The model is not learning #10724

JessitaMS · 2022-04-28T14:15:51Z

JessitaMS
Apr 28, 2022

I have a doubt, I understand that to train the model, the more text it has, (the better it will be able to learn the labels). Now, with a practical example, the model es_core_news_lg, I understand that it cannot have all the entities of type PERSON(tag) and even so if you introduce a new text it is able to identify what it really is, for example: "Maria is beautiful", Maria is a PERSON type.

I now have a set of data with which I train my model (and as you know so that the model is not capable of overfitting). I test it with another set of data and the model is not able to identify the labels with which I trained it, it is not learning. And I don't know why this happens??

If you can help me understand this a bit, since I'm very new to the subject, thank you!

Answered by polm

May 3, 2022

NER models broadly rely on two kinds of features: token features and context features.

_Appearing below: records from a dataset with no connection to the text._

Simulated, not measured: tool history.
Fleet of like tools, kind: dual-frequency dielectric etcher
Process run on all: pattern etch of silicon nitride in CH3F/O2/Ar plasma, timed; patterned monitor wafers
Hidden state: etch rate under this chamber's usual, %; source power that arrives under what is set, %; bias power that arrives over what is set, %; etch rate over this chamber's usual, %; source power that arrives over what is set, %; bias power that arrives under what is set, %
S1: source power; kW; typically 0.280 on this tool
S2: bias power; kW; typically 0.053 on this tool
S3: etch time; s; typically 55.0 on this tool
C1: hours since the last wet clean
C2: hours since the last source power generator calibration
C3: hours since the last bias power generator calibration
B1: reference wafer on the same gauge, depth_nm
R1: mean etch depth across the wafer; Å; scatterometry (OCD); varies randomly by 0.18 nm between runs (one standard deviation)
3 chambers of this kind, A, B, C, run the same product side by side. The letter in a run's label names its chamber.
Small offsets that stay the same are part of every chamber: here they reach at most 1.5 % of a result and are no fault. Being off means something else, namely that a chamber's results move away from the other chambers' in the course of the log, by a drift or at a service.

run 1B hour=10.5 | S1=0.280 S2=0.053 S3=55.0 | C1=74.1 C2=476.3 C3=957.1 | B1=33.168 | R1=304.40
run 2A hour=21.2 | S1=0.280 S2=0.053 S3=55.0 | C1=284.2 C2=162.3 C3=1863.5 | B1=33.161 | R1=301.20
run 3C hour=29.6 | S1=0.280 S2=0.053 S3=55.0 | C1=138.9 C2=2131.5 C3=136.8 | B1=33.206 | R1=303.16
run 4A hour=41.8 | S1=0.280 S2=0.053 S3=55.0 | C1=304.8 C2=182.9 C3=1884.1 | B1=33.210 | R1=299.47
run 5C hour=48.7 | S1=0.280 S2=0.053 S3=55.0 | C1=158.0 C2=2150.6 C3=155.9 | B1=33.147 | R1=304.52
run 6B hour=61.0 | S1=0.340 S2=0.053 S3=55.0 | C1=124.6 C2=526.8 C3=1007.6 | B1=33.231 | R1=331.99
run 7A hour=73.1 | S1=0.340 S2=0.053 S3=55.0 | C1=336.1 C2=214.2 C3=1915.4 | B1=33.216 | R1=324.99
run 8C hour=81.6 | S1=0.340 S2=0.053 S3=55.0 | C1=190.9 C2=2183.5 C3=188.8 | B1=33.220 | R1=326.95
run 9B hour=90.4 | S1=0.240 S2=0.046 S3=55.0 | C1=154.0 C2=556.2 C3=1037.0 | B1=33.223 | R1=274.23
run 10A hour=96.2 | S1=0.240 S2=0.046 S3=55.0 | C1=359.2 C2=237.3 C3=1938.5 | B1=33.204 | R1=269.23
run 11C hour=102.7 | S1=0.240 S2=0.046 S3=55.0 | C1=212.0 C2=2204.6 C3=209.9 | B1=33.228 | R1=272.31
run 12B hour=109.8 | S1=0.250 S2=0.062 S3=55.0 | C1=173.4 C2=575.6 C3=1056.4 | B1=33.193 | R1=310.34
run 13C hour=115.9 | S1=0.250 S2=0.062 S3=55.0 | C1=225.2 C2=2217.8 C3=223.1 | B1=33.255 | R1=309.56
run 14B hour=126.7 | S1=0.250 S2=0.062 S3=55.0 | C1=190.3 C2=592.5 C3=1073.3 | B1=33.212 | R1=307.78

Token features are details of the labeled tokens themselves. This can be the whole token, like how "John" is likely to be a name and "the" isn't, or details - capitalized words are more likely to be names, words ending in "-son" are likely to be names.

Context features are drawn from the surrounding words. So a word after "Mr" or "Miss" is likely to be a name, a word after "the" is not very likely, "my name is" is a big hint, and so on.

Exactly what features are considered varies by model architecture or configuration, and how much weight each feature has, and how those weights interact, is what the mod…

View full answer

polm · 2022-05-03T13:30:32Z

polm
May 3, 2022

NER models broadly rely on two kinds of features: token features and context features.

Token features are details of the labeled tokens themselves. This can be the whole token, like how "John" is likely to be a name and "the" isn't, or details - capitalized words are more likely to be names, words ending in "-son" are likely to be names.

Context features are drawn from the surrounding words. So a word after "Mr" or "Miss" is likely to be a name, a word after "the" is not very likely, "my name is" is a big hint, and so on.

Exactly what features are considered varies by model architecture or configuration, and how much weight each feature has, and how those weights interact, is what the model learns. For more details on this I recommend the NER chapter (presently chapter 8) in the Jurafsky and Martin book. (Note that while usually the book is very accessible, that's a pretty dense chapter, so I would recommend skimming it for the parts you're interested in.)

If your model isn't working on other data it may be too different from your training data. If the text you're using has different tokens and different contexts from your training data, it may be something the model has never seen before, and it may be unable to make a prediction, in which case it defaults to not predicting.

If you give more detail about the data issues you're having we may be able to help, but note that domain adaptation is just a hard problem in general, and usually the answer is simply that you need more training data.

5 replies

polm May 3, 2022

Note it may also be helpful to go through the spaCy Course, which specifically goes over training an NER model.

JessitaMS May 11, 2022
Author

Hello:

As the course suggests (I have to tell you that I had already done it), but even so, doubts continue to arise, since I am very new to the subject.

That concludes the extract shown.